UK Coast
November 29, 2016

Why Mutter does it better

A new book claims we need to raise our kids the way the Germans do

On the afternoon of my first New Year’s Eve in Berlin I was horrified to see a young boy, no more than six or seven years old, roaming the streets near me with a backpack full of giant firework rockets much taller than he was.

Ellen Weaver laughs when I tell her. The British mother, who lives in Freiburg with Rosa, her 15-year-old daughter, admits that when she first moved to Germany nearly ten years ago she couldn’t believe how unconcerned German parents appeared to be about their children and the kinds of dangers that would terrify British parents.

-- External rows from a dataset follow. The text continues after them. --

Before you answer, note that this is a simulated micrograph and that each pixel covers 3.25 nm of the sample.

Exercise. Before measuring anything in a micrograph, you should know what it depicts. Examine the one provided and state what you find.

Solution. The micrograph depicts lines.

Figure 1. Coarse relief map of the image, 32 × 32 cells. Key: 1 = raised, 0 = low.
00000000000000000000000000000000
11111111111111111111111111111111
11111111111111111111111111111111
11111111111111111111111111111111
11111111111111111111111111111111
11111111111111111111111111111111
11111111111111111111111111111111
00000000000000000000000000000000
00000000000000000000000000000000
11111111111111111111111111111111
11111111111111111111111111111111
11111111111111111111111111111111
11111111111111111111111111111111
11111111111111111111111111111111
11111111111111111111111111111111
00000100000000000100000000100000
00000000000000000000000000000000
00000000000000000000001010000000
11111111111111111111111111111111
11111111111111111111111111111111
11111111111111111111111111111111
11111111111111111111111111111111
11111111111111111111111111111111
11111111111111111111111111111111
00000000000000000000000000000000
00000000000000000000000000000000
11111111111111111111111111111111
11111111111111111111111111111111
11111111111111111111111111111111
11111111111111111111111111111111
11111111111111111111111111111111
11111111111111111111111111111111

“The difference is that in Germany the children are taught about it,” she says. “For instance in kindergarten — Kita — when they are four or five, the kids are taught how to use a penknife and they are given a little certificate to show that they are safe to use a knife. That means that it’s not really exciting for a kid to get hold of a knife and do something stupid. Likewise with fireworks: if you are shown how to use them safely then you don’t go off and do crazy, illegal things with them.”

As British educationalists have become concerned that ubiquitous “helicopter parenting” is stunting the psychological and academic growth of children, some are looking to Germany for a better model. Sara Zaske, an American who has lived in Berlin for the past seven years, has written a book, Achtung Baby, which will be published in April, about the benefits of the independence and self-reliance with which German children are instilled from a very young age.

Of course we’ve been here before. A string of books have told us that other cultures do parenting better, from French Children Don’t Throw Food, which explains how French babies sleep through the night, to Battle Hymn of the Tiger Mother, Amy Chua’s account of trying to raise Ivy League, piano-playing prodigies. It’s easy to be sceptical about this latest “they do it better than you” tome. Yet it’s certainly true that German adolescents best their British counterparts in almost every academic criterion.

The more open style of German parenting and early education has in part emerged from the Kinderladen — Children’s Shop — movement of the late 1960s, which flourished in antithesis to the traditional, authoritarian Prussian educational model that many believed helped to pave the way for Nazism.

In nursery, toddlers are taught how to use a penknife

Weaver, who teaches law at the University of Freiburg, recalls that when she and Rosa, who was then six, moved to Germany, “within days it was normal for her to take the bus to school on her own and within no time she was cycling to friends’ houses. For me it took a bit of getting used to but two generations ago that kind of freedom was normal in the UK.”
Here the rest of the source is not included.